Best practice for preprocessing and transformation graph

rmkn85 · October 1, 2019, 11:12am

Hi,
I have a dataset with image filenames and labels.
For each image, I want to:

Load the image itself
Load the image metadata (EXIF etc)
Run a preprocessing algorithm on the image to extract features (SIFT, segmentation, mask, etc)
Combining results from (3), for example applying the mask on the source image
Combine results from (2) and (3), for example colorize only B&W images
Feed outputs from various parts to a single algorithm (i.e. input to network is a batch with set of images, set of metadata, set of masks)

What is the best practice way to do this in fastai v2?

Is it to take ((Filename)->(Filename,FilenameMetadata)->(PILImage,FilenameMetadata)->(PILImage,FilenameMetadata,ImageAlgoResult)->(…))
I.e. ever increased enriched tuple
If I use this method, then transforms don’t work, since the item type becomes tuple instead of something they are familiar with like an image.

Or
(Filename)->(PILImage)
(Filename)->(FilenameMetadata)
(Filename)->(PILImage)->(ImageAlgoResult)
And then somehow to combine.
If I use this method, then I’m not sure how to reuse the image loading (once per image) and how to combined results (PILImage+ImageAlgoResults=ImageWithAlgoApplied)
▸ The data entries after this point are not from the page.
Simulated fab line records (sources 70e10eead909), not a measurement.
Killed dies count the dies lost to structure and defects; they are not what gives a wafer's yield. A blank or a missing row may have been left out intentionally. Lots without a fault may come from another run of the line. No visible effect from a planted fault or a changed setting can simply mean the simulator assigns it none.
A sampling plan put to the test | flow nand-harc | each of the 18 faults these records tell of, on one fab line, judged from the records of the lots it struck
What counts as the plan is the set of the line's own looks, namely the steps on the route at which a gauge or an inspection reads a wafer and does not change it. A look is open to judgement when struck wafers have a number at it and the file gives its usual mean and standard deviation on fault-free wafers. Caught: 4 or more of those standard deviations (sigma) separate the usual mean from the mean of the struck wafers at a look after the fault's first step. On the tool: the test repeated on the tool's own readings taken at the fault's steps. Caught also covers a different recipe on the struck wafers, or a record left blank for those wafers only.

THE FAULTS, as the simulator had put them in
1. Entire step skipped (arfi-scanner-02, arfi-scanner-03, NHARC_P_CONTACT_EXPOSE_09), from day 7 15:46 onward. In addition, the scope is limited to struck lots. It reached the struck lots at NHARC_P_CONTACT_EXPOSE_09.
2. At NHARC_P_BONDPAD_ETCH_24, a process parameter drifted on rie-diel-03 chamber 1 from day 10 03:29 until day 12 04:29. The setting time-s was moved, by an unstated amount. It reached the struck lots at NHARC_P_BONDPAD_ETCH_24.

Or another concept I’m missing?

Thanks!

sgugger · October 1, 2019, 11:59am

You should use a DataSource to combine your two pipelines
(Filename)->(PILImage)
(Filename)->(FilenameMetadata)
and output tuples.

Then, when you define your dataloader, you should pass in after_item all the transforms you want applied to your images and then a custom transform to regroup PILImage+ImageAlgoResults=ImageWithAlgoApplied. This transform should have force_as_item=True so it’s not applied on each part of the tuple, but receives the whole tuple. This way you can get the tuple and return what you need. It would also need to have an order greater than your image transforms to be sure to run last.

rmkn85 · October 1, 2019, 12:42pm

Thanks! That cleared up some important points.

However, if I understand correctly, this all applies for transformations that work on a single item at a time.

What should I do with transformations that need to work on a batch?
ImageAlgoResults are a result of running a NN on all images and it’s more efficient to run in batches.

My current approach is to run the preprocessing offline and save results in files, and then ImageAlgoResults just maps the original image filename to the algorithm result filename. But I’m wondering how to do it online.

jeremy · October 1, 2019, 4:58pm

You can put that in after_batch in the TfmdDataLoader.

rmkn85 · October 1, 2019, 7:59pm

This means that my transformations (on the batch) must be transformed at the end, after all single item transformations? There is no going back between batch and per-item?

jeremy · October 1, 2019, 8:07pm

Right - the PyTorch DataLoader collates things into a batch. So after that happens, you are working with batches. However, generally PyTorch ops that work on individual items tend to work on batches too.

rmkn85 · October 1, 2019, 8:14pm

So if I have this pipeline sequence:

Single item - load image from file
Batch - run segmentation algorithm to find object
Single item - crop to segmented object from (2)
Single item - resize (3) all to the same size
Batch - run another PyTorch algorithm on all images
Batch - apply augmentations
Single item - run OpenCV feature extraction
and so on
Provide results from above as batch to classification NN training

Then what would be the recommended way to do it?

jeremy · October 1, 2019, 9:42pm

Treat it as a preprocessing step.

rmkn85 · October 2, 2019, 5:23am

By preprocessing you mean go over results in offline and save results, right? (that’s what I’m doing)

Anything now or planned in fastai for managing a preprocessing pipeline, or totally external?

jeremy · October 2, 2019, 6:11am

Yes offline. I don’t know any way to do what you describe otherwise in any framework, or even what that might look like.

You can certainly use the pipeline functionality we have to help preprocessing, and can also use the parallel function to make things faster. See the text notebooks for examples.